Based on the Machine Learning model, a proof-of-concept solution that transcripts calls into text, recognizes each speaker, and helps to increase work calls efficiency by automatically recording all essential details.


The modern world surrounds us with large amounts of information: daily, we make calls and deal with messengers, social media, and work chats. Usually, during work calls, taking notes is necessary, so recording all arrangements can distract from a conversation. Otherwise, if you use an app that automatically translates voice to text, you can concentrate on the main problem and increase communication efficiency.


Resolving this challenge, we’ve decided to develop a PoC audio-to-text converter documenting important information from everyday calls, especially work ones. We designed the set of ML models performing the following steps:

  1. Voice activity detection (VAD) by the standalone model.
  2. Recognition of speakers — up to 20 people per recording (speakers diarization), and assignment of labels to their speech parts in audio.
  3. Detection of words and sentences and their assignment to timestamps and speakers.
  4. Named entity detection — recognition and listing of crucial entities described in the conversation: places, dates, persons, and companies.
  5. Export of the call transcription as a text file with timestamps, speaker labels, and other important information.

The key process of word detection, punctuation marks and capital letters placement, and identification of speakers is based on audio-to-text Deep Learning neural networks.

During the development process, we used DIET: our step-by-step approach to Computer Vision projects, helping us to deliver workable solutions with significant outcomes for a business.

Hypothesis research


At the Discovery stage, we defined a problem. During long ZOOM calls, it is hard to keep focus on the conversation topic, making notes simultaneously. Besides, it complicates the work process and creates an unnecessary burden. As a possible solution hypothesis, we considered the call transcription with the identification of each speaker and convenient text transcripts.

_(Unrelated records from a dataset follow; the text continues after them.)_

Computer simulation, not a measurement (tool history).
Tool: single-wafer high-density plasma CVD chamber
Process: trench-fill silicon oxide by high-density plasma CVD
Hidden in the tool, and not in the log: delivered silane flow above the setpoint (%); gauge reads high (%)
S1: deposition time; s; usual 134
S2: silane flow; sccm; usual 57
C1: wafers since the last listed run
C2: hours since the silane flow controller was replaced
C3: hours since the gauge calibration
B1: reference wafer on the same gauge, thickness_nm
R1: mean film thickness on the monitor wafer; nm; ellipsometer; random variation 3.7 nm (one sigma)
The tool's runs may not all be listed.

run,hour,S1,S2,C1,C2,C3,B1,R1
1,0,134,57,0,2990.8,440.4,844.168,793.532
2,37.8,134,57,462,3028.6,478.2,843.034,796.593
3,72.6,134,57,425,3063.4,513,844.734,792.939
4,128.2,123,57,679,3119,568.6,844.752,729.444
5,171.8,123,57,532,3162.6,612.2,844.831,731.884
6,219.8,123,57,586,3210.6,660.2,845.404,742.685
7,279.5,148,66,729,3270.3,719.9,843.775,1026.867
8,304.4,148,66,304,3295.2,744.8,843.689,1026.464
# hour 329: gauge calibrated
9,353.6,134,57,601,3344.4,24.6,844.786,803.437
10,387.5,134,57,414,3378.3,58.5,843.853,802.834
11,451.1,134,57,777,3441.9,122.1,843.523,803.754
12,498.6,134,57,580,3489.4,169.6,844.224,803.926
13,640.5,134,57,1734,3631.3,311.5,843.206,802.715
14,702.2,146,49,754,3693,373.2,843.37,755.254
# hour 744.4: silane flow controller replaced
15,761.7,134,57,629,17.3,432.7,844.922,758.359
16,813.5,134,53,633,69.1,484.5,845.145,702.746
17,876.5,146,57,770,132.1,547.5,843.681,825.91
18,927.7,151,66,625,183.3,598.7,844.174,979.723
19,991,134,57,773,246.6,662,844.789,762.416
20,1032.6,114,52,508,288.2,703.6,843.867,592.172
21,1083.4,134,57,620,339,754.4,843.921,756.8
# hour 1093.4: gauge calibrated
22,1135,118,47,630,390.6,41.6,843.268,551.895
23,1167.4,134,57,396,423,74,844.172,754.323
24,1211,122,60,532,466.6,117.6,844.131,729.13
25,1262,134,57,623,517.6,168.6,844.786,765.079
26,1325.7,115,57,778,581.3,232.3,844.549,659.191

Here we determined the necessary conditions for the system’s prototype to work: minimal requirements for the call quality, recording duration, audio format, and the number of speakers. Also, we evaluated the possibility of using ready-made solutions from big enterprises (NVIDIA, Microsoft, Google, Yandex, Amazon).


In the second step, we conducted comparison research and chose some instruments for every stage of voice signal processing: voice activity detection, recognition of speakers, detection of words and sentences, named entity detection, and export of call transcription.

Furthermore, we set up hyperparameters of every neural network and compiled them in a unified solution. For the tests, we prepared a CREMA_D_Diarization database built on an existing CREMA_D database with recordings of speakers in different emotional states mixed in dialogues. As an outcome, we’ve developed a demo product resolving the main task: to make a transcription of calls and provide call members with handy notes.

In the next Experiment and Transformation steps, our PoC is ready for a series of experiments to connect metrics and quality of each stage’s functioning, fine-tuning the system’s neural networks, and implementation in a client’s infrastructure.

Using the combination of various neural networks, solving the problem step-by-step, a client gets a high-quality dialogue transcript with up to 20 separate speakers. This audio-to-text Machine Learning solution helps to relieve the burden of remembering all the information people interact with during the day, increases the efficiency of work conversations, and consequently improves the business process.